Wikidata deployment edit

 
Wikidata logo

Wikidata, the knowledge base project run by Wikimedia Deutschland (WMDE), began integrating with Wikisource on 14 January. This was the first phase of the deployment, in which Wikidata takes over inter-project links and centralises them within its own database. The deployment was not universally accepted on Wikisource and a vote to allow blocking of any bots making Wikidata edits was supported. However, in practice, the deployment went ahead with few problems and Lydia Pintscher, Product Manager for Wikidata at WMDE, remarked that the first phase had "gone rather smoothly". The second phase of the deployment, in which Wikisource will be able to access information held by Wikidata, is scheduled for 25th February.

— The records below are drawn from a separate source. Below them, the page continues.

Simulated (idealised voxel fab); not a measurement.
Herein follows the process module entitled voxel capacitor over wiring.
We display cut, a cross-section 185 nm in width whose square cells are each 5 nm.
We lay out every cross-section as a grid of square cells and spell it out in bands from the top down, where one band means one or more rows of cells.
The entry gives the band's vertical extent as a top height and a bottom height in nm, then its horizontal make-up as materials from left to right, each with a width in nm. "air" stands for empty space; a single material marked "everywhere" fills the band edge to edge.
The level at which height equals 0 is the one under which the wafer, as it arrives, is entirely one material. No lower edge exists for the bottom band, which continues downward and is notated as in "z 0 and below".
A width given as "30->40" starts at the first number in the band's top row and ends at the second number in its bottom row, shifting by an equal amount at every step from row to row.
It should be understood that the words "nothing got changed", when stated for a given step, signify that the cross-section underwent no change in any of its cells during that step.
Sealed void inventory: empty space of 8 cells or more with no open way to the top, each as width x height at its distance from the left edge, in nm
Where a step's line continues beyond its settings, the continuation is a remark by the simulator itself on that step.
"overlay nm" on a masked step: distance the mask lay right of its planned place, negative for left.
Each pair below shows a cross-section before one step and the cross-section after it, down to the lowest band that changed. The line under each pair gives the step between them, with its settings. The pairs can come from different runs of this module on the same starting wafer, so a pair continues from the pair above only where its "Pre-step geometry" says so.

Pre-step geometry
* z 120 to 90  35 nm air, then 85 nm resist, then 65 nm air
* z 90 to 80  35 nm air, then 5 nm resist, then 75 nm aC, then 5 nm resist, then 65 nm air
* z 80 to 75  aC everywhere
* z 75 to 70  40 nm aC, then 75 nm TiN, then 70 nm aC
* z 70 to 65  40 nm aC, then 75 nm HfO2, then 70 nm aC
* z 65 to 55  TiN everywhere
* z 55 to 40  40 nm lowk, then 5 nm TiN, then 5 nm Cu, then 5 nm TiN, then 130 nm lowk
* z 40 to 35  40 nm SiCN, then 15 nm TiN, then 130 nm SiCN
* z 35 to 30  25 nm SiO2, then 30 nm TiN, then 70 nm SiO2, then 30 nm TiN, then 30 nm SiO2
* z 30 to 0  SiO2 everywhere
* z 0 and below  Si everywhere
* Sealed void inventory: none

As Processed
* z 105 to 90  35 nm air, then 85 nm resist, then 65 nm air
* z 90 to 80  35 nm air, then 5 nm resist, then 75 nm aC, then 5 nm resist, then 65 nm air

The following sections are excerpted from the full report.

Introduction edit

When we started devising the plan for the IEG project, the only certainty was that we were starting an uncertain endeavor, with many hidden variables and unknown dangers, which didn’t let us make as many specific promises as we would have liked. However, 10 months after these initial steps, we can state confidently that our aim of generating a community momentum has been successful. Future successes will depend on how much the community decides to get involved on a common Wikisource path.

Summary edit

  • Community contact through several means: hundreds of emails, discussions, Skype calls, IRC and IRL chats.
  • Outreached to the wider Wikimedia community with our blogposts on Wikimedia blog.
  • Outreach to librarians, scholars, open knowledge activists and developers (also in conferences like: Wikimania, Amsterdam Hackathon, LODLAM, OAI8).
  • Networking people who worked on the same or related subject, but didn't know each other.
  • Establishing initial contacts with potential global partners (Internet Archive, Open Library, Google Books and others)
  • Leading book metadata implementation in Wikidata, with now a fixed date for deployment: Jan 2014
  • Revitalization attempt (successful) of the Wikisource mailing list.
  • Identification of issues that need a technical approach, proposals and assistance to Wikisource-related GsoC projects.
  • Foundation of the Wikisource Community User Group, which led to a community survey and an international proofreading contest.

Outcomes and impact edit

Some of the results are:
  • Wikidata Books task force: the community has been discussing all the book-related properties on Wikidata, as this will affect several Wikimedia projects (Wikipedia, Wikisource, Commons). Many properties (a core set) have now been created. Integration with Wikidata will happen in January 2014. A study of the integration has been done.
  • Wikisource User Group: the groups has been accepted by the Affiliation Committee, and we have a list of 40 participants so far. Via the User Group, two main accomplishment has been made:
    • Wikisource community survey: in order to get to know what the community considers prioritary for Wikisource and its user group, everybody was invited to take this survey. The idea of the survey started on the Wikisource mailing list on Sept 19 (see initial message by Aubrey) and after a lengthy discussion and it being translated into 11 languages by volunteers, it went public on Oct 14 2013 for 2 weeks (see message). For the results see: Wikisource survey report
    • Wikisource 10th anniversary proofreading contest, run by volunteers in Italian, Catalan and English Wikisource, from 24th Nov 2013. More information in this blog post. The results of the contest still have to be validated, but for the Italian project this was a huge and unexpected success: over 4000 pages, in only 7 days, have been validated. The Catalan edition has also *exploded* all expectatives. Being centered around proofreading instead of validating, the participants have proofread durint a week almost as much as communities 10 times larger.
  • The Google Summer of Code grantees were working in their respective projects and they had a clear view how their project relates to the Wikisource workflow.
  • Reviving the number of messages on the Wikisource Mailing list (see the archives): February: 2, March: 11, April: 7, May: 47, June: 112, July: 23, August: 18, September: 32, October: 50, November: 95.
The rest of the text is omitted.